Job Summary:
MANTECH seeks a motivated Site Reliability Engineer (SRE) for a new initiative that supports the rapid design and operation of enterprise-scale AI and data capabilities. The role focuses on ensuring operational reliability and optimizing system performance for enterprise AI systems.
Responsibilities:
• Apply core reliability engineering principles to ensure high availability and stability of production systems.
• Manage incident response, root cause analysis, and post-mortem processes for the AI platform.
• Implement and optimize observability operations using OpenTelemetry, Prometheus, Grafana, Loki, or Tempo.
• Oversee capacity planning, performance optimization, and FinOps practices.
• Define and continuously monitor Service Level Objectives (SLOs) and Service Level Agreements (SLAs).
Qualifications:
Required:
• Bachelor’s degree in Computer Science, Engineering, or a related technical discipline.
• 5 or more years of experience in Site Reliability Engineering (SRE), DevOps, or production operations.
• Extensive experience with cloud-native infrastructure, particularly Kubernetes.

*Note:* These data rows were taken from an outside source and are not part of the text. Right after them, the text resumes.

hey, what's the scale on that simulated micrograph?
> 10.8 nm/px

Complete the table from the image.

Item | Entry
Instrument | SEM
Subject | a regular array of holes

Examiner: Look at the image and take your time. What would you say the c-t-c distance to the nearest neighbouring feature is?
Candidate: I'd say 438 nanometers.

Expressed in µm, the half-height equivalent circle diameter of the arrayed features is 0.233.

• Deep knowledge of monitoring, alerting, and logging systems.
• Proven ability to automate operational tasks and reduce toil.
• For onsite work, a TS/SCI clearance with Poly will be required.
• The person in this position must be able to remain in a stationary position 50% of the time.
• Frequently communicates with co-workers, management, and customers, which may involve delivering presentations.
• Constantly operates a computer and other office productivity machinery.
Preferred:
• Hands-on experience with the full observability stack: OpenTelemetry, Prometheus, Grafana, Loki, and Tempo.
• Experience with FinOps and optimizing cloud resource consumption.
• Experience supporting high-scale distributed systems in a secure environment.
Company:
ManTech is a technology company that offers cyber, IT, and data analytics technologies and solutions for security programs. Founded in 1968, the company is headquartered in Herndon, USA, with a team of 5001-10000 employees. The company is currently Late Stage.